These companies will likely have to scramble to either contribute or find their own way of getting data, but you can bet that they will not call their customers and state that they are suddenly unable to detect as much as they used to.
In the end, this will fuck over customers who probably had no idea that their vendor was leeching. That could have a real effect on security in general, and making people less secure globally can have indirect effects on everyone else.
Hopefully, these companies do start contributing. Presumably they have the money to run a few honeypots and some security admins to watch them if they have a billion dollar valuation. If they don't... well they won't be the only ones who are paying for it.
So, effectively what you are saying is that this was not a good test of swarm intelligence because the outcome did not provide any extraordinary proof of extra intelligence being accessed by the "swarm". They did get a correct bet, but that was only one instance, and it was not a particularly low probability compared to all possible probabilities that could have existed for that kind of bet.
However, it doesn't mean that the swarm intelligence doesn't exist, it just means that there is only one data point, and not a particularly rigorous one, so we should reserve our judgement for future bets, preferably bets made against much less favorable odds, in order to demonstrate a pattern of successful bets that cannot be explained by pure random guessing.
In effect, this was the entry level for the concept. If it had failed, it would have cast doubt on the idea. Now that it has succeeded, there is some reason to proceed forward with further investigation, but there is nothing yet to get excited about. The concept has not failed, but the predictive power of the theory is still "undetermined". It probably shouldn't have gotten an article written about it yet, but that's the way it goes.
Actually, they would usually run into machine gun fire. They really only walked when they were trying to stay behind a creeping artillery barrage, and no one was firing a machine gun through that.
WWI was plenty exciting if you got into the trenches on the other side, then you'd be fighting in close quarters with trench knives, spades/entrenching tools, pistols, and just about anything you could beat someone down with. You'd also have shotguns which were not thought well of by the Germans because they would fuck your shit up in such a small space and were not considered sporting.
Also, there were other things like night recon in No Man's Land and Stormtrooper tactics that the Germans (and Russians) came up with.
And they did show the desert warfare which was a lot more mobile than the Western Front.
If you were anywhere but the Western Front there wasn't just only trench warfare, although that was certainly where most of the troops were allocated to. And by 1918 the war was starting to become more mobile again with tanks showing up.

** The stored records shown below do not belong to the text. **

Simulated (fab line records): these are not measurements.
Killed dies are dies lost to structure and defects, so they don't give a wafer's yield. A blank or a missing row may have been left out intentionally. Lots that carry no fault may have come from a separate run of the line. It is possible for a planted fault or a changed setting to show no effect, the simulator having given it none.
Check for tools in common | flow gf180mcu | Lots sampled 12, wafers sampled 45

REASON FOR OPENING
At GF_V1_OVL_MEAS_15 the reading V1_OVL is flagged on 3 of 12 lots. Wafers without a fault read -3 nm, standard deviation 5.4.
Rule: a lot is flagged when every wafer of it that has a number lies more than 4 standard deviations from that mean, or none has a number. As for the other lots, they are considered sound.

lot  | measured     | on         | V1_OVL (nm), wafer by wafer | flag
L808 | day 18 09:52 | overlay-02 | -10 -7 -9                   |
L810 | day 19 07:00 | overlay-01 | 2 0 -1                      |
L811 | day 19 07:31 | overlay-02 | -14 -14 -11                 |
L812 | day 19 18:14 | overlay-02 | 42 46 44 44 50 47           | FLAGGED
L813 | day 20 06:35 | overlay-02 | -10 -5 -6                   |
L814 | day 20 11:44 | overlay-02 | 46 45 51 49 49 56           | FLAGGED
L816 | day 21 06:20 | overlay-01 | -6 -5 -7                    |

And let's not forget the Russian Civil War (1917-1920) which was anything but trench warfare. If they get that in there, be prepared for the old school Communists to be going up against the Whites. Horses, armored trains, complete anarchy, Lenin, Trotsky, Stalin (in his terrorist/bank robber days before he was big). Good times.
I think they will have plenty of trenches, but they could certainly break that up some with other locations. It was the first *World* War, and it was called that for a reason.
You're right, although, if they actually do get lasers right, you could have one plane shoot down missiles that are fired BVR. That would then require the opposition force to close to visual range to intercept the incoming.
Of course, nobody has really mentioned ground-based laser anti-aircraft weaponry, which is much, much more feasible than jet lasers, and would have both the stability, and the ability to have a big generator to actually fire those thousands of high power shots per minute. Then all you need is BVR radar and you can pick off thousands of incoming missiles as soon as they enter visual range.
A jet is a much better firing platform for a laser weapon, mostly because a jet always has a look-down ability to ensure they have line of sight on a target, but an AA weapon with sufficient visibility would seem a much better first project for the technology.
I never actually said I wouldn't fly in an airship. You are confusing my assessment of the general safety situation with what I would or would not do.
And the reality is that an airplane might well go up, but it's not going to go up in flames and burn down in less than a minute while it is docking on the ground in an otherwise *completely normal landing*.
Hydrogen is considerably more flammable in that situation than jet fuel. There's a difference between the well secured potential fire of a gas or jet fuel tank going up and something that's just going to flame up into a fireball due to an event that *no one still knows what exactly happened*.
I don't think most of them really think about it, to be honest. It just sort of works. If they did think about it, they might think it is some advanced metadata processing or Big Data thing that allows it, without actually storing facial recognition files.
Faceprinting probably still sounds futuristic to most people, even though it's now relatively common, so it's probably still pretty far down on the list of things they would think of first.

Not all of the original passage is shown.